University of Baltimore law professor Charles Tiefer said it's "surprising and significant" that the citations make no mention of video. The modest $40 penalty makes it unlikely the state's high court would find it unconstitutional, he said, "but you can do a lot of unfair things without them being unconstitutional as well."

"And it is unfair," he said. "The city hides from the alleged traffic violator the video evidence which they will use on their side — on the city's side." Revealing its existence in court, he added, is "too late for it being effectively used on the motorist's side."

Thousands of tickets voided

As revenue rolls in — the city says it's still owed $15 million in unpaid speed camera tickets — there are indications that the city has not always followed the speed-camera law as intended.

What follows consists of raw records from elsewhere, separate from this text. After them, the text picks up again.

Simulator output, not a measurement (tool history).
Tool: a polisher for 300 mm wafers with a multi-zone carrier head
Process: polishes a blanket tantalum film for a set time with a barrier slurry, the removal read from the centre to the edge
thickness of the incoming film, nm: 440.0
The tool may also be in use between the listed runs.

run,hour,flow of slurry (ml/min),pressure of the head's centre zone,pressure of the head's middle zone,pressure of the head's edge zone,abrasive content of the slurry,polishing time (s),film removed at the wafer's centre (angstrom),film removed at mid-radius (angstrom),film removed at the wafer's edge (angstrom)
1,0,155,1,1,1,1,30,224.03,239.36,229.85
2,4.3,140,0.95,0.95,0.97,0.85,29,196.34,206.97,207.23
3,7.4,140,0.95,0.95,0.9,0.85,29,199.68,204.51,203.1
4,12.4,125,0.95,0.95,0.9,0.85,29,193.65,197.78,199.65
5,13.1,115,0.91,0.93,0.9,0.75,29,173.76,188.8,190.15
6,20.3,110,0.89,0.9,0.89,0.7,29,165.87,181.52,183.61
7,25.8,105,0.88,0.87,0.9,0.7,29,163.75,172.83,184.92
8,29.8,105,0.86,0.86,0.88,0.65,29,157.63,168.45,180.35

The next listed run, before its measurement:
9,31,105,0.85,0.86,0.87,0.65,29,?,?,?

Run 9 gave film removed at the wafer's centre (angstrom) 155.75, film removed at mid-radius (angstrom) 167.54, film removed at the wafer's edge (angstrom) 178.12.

City officials have voided nearly 6,000 tickets because cameras were programmed with the wrong speed limit, citations incorrectly listed a camera's location or the devices malfunctioned. In all, city officials have had to recall batches of tickets due to errors seven times over three years, forgoing the revenue those tickets would have generated.

Even a failure to clear vegetation away from signs alerting motorists to the speed cameras has been an issue in the city. Such signs are required by state law. One man got a judge to throw out his ticket after going to court with photos showing the sign hidden by leaves.

Information the city recently gave The Sun included 9,500 citations where the clocked speed was less than 12 mph over the speed limit. City transportation spokeswoman Adrienne Barnes said some were among 6,000 that were voided. The rest were legitimate, she said, but due to an unexplained "error in input," the speed limit appeared in the database as 30 mph instead of 25 mph.

And now, in the case of the camera on eastbound Cold Spring Lane near Poly-Western, there are doubts that an automated citation means a vehicle was actually driving fast enough to merit a ticket.

The Sun examined eight tickets issued by the camera to two trucking companies. One citation, issued Sept. 4, claimed a truck was traveling 70 mph in a 35 mph zone. Like every speed camera ticket issued under state law, it included two photos of the truck, offered as evidence the vehicle broke the law. According to time stamps on the photographs, they were snapped by the camera a half-second apart.

A truck traveling 70 mph will cover just over 51 feet in half a second. But by measuring street markings that were clearly evident in the photo, The Sun found that the truck traveled no more than 30 feet, which translates to a speed of 41 mph. The other citations also yielded measurements indicating considerably slower speeds than those listed on the citations and none fast enough to warrant a $40 citation.

In early February, before most of the eight citations were issued, the city and Xerox were both alerted to problems with that camera, according to emails The Sun obtained between city officials and another truck operator.

In the emails, Utz Quality Foods food safety manager Phil Redding urged city officials to review a ticket issued to an Utz truck in January for driving 47 mph, noting that a video of the alleged violation "shows him not going fast." The city forwarded the complaint to Xerox program manager Donovan Wilson, who reviewed the case and told the city: "It seems that the vehicle was not going 47 mph."

A month later, city transportation engineer Francis Udenta asked Wilson if the ticket had been voided and whether "the issue with the camera has been rectified." Wilson replied that the citation had been voided, but he did not address questions about the camera's accuracy. The Sun obtained the emails from Ron Ely, an anti-speed camera activist who runs a website,, and their authenticity was confirmed by Redding.

Since the complaint from Redding, the Cold Spring camera has generated several thousand more tickets, including dozens of the fastest speeds recorded by the city's network of 83 cameras — including a school bus recorded going 74 mph.

"It doesn't make sense how the system is, and we're frustrated with it," Redding said in an interview.

At first Weiss, of Mary Sue Candy, said the tickets concerned him, because the Baltimore company never wants its drivers speeding, "especially in a school zone, and especially in a truck with our name all over it." His frustration is now directed at the city, he said. "The irritation increases as each ticket comes in."

This month, after inquiries from The Sun, city transportation officials said they were testing that speed camera and the one on the opposite side of Cold Spring.

"We have discovered that some larger vehicles may have experienced radar effects that led to abnormal speed readings," officials said by email.

"If we find that there was in fact an interference with the system, refunds will be issued to those affected."

Xerox spokesman Chris Gilligan said Friday that the company and the city "conducted a thorough investigation" after learning of a potential issue with the Cold Spring camera.